University of Pennsylvania, CIS 565: GPU Programming and Architecture, Project 4
- Yinuo (Travis) Xie
- Tested on: Windows 10, i7-12700 @2.10GHz 32GB, NVIDIA T1000 (Moore Windows PC Lab)
- Overview
- What is Denoising?
- Why Denoise?
- Edge-Avoiding À-Trous Wavelet Transform Denoiser
- Implementation
- Evaluation and Results
- Performance Analysis
- Bloopers
Monte Carlo ray tracing is widely recognized for its ability to produce realistic images. However, it comes with a trade-off: the introduction of noise, particularly when utilizing fewer samples. To address this challenge, I implemented the The Edge-Avoiding À-Trous Wavelet Transform Denoiser. Enhanced by the computational prowess of CUDA, this denoiser swiftly eliminates the unwanted noise, delivering clearer images without compromising on their integral details.

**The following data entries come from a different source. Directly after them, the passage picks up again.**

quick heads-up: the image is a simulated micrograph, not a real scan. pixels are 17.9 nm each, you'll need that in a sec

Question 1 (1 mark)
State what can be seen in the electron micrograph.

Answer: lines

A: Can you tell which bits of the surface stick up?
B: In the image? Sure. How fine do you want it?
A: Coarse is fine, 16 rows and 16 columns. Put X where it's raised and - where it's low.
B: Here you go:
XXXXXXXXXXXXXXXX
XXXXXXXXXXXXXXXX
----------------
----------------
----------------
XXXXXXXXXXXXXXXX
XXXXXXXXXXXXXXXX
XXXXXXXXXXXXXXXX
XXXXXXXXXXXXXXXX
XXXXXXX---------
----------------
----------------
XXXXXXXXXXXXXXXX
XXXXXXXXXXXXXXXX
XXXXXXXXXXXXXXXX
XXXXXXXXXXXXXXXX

Think of denoising as a meticulous editor for images. It scans through the picture, identifying and removing the unwelcome “grainy” or “speckled” distortions – commonly referred to as noise. The end result is a crisper, more polished image. It’s akin to cleaning up a manuscript, where the editor removes typos and errors to present a flawless final draft.
Imagine trying to enjoy a movie, but the screen is fuzzy and unclear. That’s what noise does to images. Denoising acts like a clarity filter, enhancing the image’s quality, making it more appealing and professional-looking.
Time is of the essence, especially in industries like film or video games where rendering realistic images is crucial. With denoising, you can opt for a quicker, albeit noisier, initial image render. The denoiser then swiftly cleans it up, saving precious time.
Example
Rendering a complex scene with numerous light sources and intricate details can take hours. By using a denoiser, the same scene’s rendering time can be cut in half, with the final image quality remaining top-notch.
Animations consist of numerous frames strung together. Inconsistencies in noise levels across these frames can be jarring. Denoising ensures a smooth, uniform look across the entire animation.
Example
Consider an animated short film featuring a serene sunset. Without denoising, some frames might appear noisier than others, disrupting the tranquility of the scene. Denoising ensures each frame is as pristine as the next.
CUDA is like a turbocharger for denoising processes. It significantly accelerates the denoising operation, making real-time applications and quick iterations possible.
Our denoiser is discerning. It differentiates between genuine image details and noise, ensuring that while the noise is removed, the crucial elements that give the image its character and depth are preserved.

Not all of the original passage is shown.